The idea behind backtracking is to use recursion to explore a problem.

The recursive backtracking method follows a common generic template:

explore(choices):
    if(no choices left):
        check if this is a solution
        if this is a solution:
            save it
    else:
        make a choice
        explore(remaining choices)
        unmake choice

Examples

8 Queens Problem

Let's examine the 8 queens problem to see backtracking in action.

The 8 queens problem asks the following question: what are the possible configurations of placing 8 queens on a chessboard, such that no queen may attack any other queen?

The 8 queens problem is essentially a chess version of the Mexican standoff (Wikipedia), in which no participants may retreat or proceed without exposing themselves to danger. In chess, the most heavily-armed piece is the Queen, so having 8 Queens on the chessboard is like having many heavily-armed individuals in a small space. Solutions to the 8 queens problem may be found by roving around a small neighborhood. The 8 queens problem seeks to find positions for each of the 8 queens (the gunfighters of chess) that result in a standoff.
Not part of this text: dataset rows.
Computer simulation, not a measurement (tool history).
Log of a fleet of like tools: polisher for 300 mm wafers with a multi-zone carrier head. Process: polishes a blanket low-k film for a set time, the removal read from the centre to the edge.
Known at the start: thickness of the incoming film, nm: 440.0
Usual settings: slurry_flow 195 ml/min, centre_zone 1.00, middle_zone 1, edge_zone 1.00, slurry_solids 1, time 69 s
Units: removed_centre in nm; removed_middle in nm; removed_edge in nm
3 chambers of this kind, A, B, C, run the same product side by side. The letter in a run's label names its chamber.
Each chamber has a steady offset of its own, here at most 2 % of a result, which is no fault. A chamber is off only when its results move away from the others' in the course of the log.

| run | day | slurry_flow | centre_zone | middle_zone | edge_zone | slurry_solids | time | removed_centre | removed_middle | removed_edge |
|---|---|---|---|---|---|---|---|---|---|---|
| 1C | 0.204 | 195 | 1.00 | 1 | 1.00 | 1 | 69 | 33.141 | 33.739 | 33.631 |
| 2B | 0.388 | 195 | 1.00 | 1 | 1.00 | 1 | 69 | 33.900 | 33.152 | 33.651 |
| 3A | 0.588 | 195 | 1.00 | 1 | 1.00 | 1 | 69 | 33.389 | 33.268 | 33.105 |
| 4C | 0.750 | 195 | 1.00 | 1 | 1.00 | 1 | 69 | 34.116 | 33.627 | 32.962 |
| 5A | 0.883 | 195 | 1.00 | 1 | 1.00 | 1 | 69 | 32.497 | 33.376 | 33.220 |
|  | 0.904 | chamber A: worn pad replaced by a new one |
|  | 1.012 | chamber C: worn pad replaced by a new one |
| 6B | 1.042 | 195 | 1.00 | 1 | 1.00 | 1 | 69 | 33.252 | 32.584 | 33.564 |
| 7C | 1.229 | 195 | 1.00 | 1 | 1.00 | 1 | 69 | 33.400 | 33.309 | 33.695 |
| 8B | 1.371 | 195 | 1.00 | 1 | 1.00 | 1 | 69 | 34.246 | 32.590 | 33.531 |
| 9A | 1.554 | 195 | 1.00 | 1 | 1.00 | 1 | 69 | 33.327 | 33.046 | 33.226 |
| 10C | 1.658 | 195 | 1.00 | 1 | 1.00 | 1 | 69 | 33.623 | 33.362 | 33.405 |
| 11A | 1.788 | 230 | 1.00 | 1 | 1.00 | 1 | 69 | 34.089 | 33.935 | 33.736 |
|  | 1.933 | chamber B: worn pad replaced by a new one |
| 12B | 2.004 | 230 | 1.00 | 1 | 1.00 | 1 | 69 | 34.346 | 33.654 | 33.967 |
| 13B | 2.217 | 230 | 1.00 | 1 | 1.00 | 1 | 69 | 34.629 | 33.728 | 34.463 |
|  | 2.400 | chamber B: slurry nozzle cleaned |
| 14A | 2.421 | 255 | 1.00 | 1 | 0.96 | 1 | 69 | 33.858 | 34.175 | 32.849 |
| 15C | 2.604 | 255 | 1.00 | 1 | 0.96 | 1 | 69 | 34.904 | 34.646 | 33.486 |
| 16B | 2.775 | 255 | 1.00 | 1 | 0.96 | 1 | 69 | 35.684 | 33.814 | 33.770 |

This problem may be solved using backtracking. If we imagine the problem space of deciding which squares to place queens onto, the problem space is enormous:

${\displaystyle {\frac {64!}{(64-8)!}}}$

or, approximately 9 trillion different configurations. However, if we utilize information we know about the rules of chess, and about where queens have already been placed on the chessboard, thus ruling out certain squares, we can reduce the problem space substantially, closer to 80,000 possible solutions.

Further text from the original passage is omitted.